When a son breaks the news he is gay

Shocked: he was so popular with girls
Click to follow

Ann Marie Blakey was shocked when her 16-year-old son Peter walked into the shop where she was working and "blurted out" that he was gay.

"I had never suspected he might be, he was always very popular with the girls," said Mrs Blakey, who works in a fruit and vegetable store in Consett, Co Durham. "He just shouted it out in front of everyone. I told him I couldn't get my head around it at work, that I'd talk to him that evening. I think he thought I was going to be angry with him."

After a night of tears and talking, the family began to come to terms with their only child's announcement. Mrs Blakey, 39, now looks at the arguments for lowering the age of consent for gay sex in relation to Peter's experiences, and unreservedly backs the call for equality.

"It was only later that I realised what Peter had been through at school, on his own," she said. "He told me other boys had a go at him, but I never knew.

"I think he has handled it very well and it shows he was mature enough. I'm very proud of him."

She added: "I can't believe it's right that a 16-year-old is not old enough to have a relationship with another man but is old enough to get a girl pregnant and run off and leave the child.

She said she had never suspected that Peter was gay until his announcement, and that he seemed to have many girlfriends when he was younger. "Obviously, looking back they were not that kind of girlfriend."

Many other young people who come out are less fortunate in the reaction of their parents, and Mrs Blakey has a message for such families. "Please do not throw your children out - keep the family together. Let them express their feelings, but remember they are still your children."
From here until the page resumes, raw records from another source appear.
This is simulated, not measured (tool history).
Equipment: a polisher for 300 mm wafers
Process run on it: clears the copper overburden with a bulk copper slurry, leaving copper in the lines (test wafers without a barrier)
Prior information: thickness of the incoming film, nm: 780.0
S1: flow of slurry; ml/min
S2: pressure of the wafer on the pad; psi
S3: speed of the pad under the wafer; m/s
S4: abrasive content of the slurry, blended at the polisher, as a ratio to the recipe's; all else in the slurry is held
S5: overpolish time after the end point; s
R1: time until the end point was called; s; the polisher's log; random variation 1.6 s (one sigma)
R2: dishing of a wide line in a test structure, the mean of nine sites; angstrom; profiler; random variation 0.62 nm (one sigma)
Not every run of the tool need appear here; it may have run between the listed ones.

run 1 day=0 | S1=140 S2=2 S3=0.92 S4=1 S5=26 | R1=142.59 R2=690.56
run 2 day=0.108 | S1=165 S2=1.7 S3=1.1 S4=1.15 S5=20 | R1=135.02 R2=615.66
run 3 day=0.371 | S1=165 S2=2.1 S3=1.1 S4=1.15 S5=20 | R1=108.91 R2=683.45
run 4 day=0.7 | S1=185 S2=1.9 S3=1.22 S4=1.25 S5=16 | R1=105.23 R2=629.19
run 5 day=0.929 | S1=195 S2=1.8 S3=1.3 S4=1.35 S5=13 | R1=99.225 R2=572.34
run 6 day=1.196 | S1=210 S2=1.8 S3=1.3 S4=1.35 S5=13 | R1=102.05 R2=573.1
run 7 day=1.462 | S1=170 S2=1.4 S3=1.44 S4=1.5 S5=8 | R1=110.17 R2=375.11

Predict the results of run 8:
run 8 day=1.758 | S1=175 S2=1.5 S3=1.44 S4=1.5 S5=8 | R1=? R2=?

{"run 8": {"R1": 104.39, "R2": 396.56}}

Elsewhere in the north-east, Pat Atthey knows just how badly parents can react to the news their children are gay.

She set up a support group for parents of gay and lesbian children after being ashamed at her own reaction to the discovery her youngest son, Rob, was gay. "I just had stereotypes in my mind, like the John Inman character in [the television comedy] Are You Being Served? I thought that my normal young son - the youngest and my baby - was going to change in some way.

"I didn't realise that Rob did not choose to be gay - it chose him."

Mrs Atthey said some parents felt "disgusted and alienated" when offspring broke the news, though most of these were reconciled within a few months. "Parents, especially mothers, tend to want to blame something or someone. Often a mother will say, what have I done wrong, or differently from before? But everything falls into place if you accept that people don't choose it."

A cry for

help: but

they took

it well


Care worker Peter Blakey, now just 18, recalls with relief how his mother and father accepted the revelation that he was gay.

Speaking from his family home in Consett, Co Durham, Peter described the anguish he went through before revealing his true sexual orientation not long after his sixteenth birthday.

"It took me about a month to pluck up the courage to tell them.

"I told people at college straightaway when I went there in the September, but it was October before I told my mother. I never wanted to tell my dad because I thought it would finish everything, that it would end things between us.

"I went to see my mum at work during my lunch break and I just blurted it out. It was just like a cry for help on my part.

"I had no idea they would take it so well.

"I knew that for them it would mean no grandchildren, no weddings, no daughter-in-law and all that.

"Well, I suppose I thought mum would be all right about it, but not as good as she's been. Since then they've both been great."

Peter was pleasantly surprised how his straight friends at college - mostly female - had accepted his news.

"They seemed fine about it, they reacted as if they had always known. They talk about it quite openly."

However, one male friend in their group reacted differently. "We never told him about it directly, he just knew about it. He moved away from us."

Peter now supports the current move towards lowering the age of consent, even though he says some older men are particularly attracted to younger boys. "I think I can understand some of the concerns. I have been to places in Newcastle and Manchester and some of the older guys prefer the younger ones.

"But I'd known I was gay since about 13 or 14. The hardest thing, in fact, is coming out and telling people, not knowing your own mind," he said.

"Some guys around 16 or 17 are starting to experience what's going on, to see what it's like. I don't see any problem with that."

He takes a philosophical approach towards his sexuality. "As far as I'm concerned it's no big deal.It's just the way I am, and it is simply a question of coming to terms with it."

Despite Peter's mostly positive experiences, a significant proportion of gay and lesbian youths - one-in-10 according to a 1980s survey - are forced to leave home because of their parents' reaction. Peter Tatchell, of the campaign group "OutRage!", says a new phenomenon is that many gays and lesbians are coming out younger than ever, between 13 to 15 when sex would still be illegal under the likely changes in the law.

"No one's really picked up on this so far. These groups are still in danger of being criminalised," he said.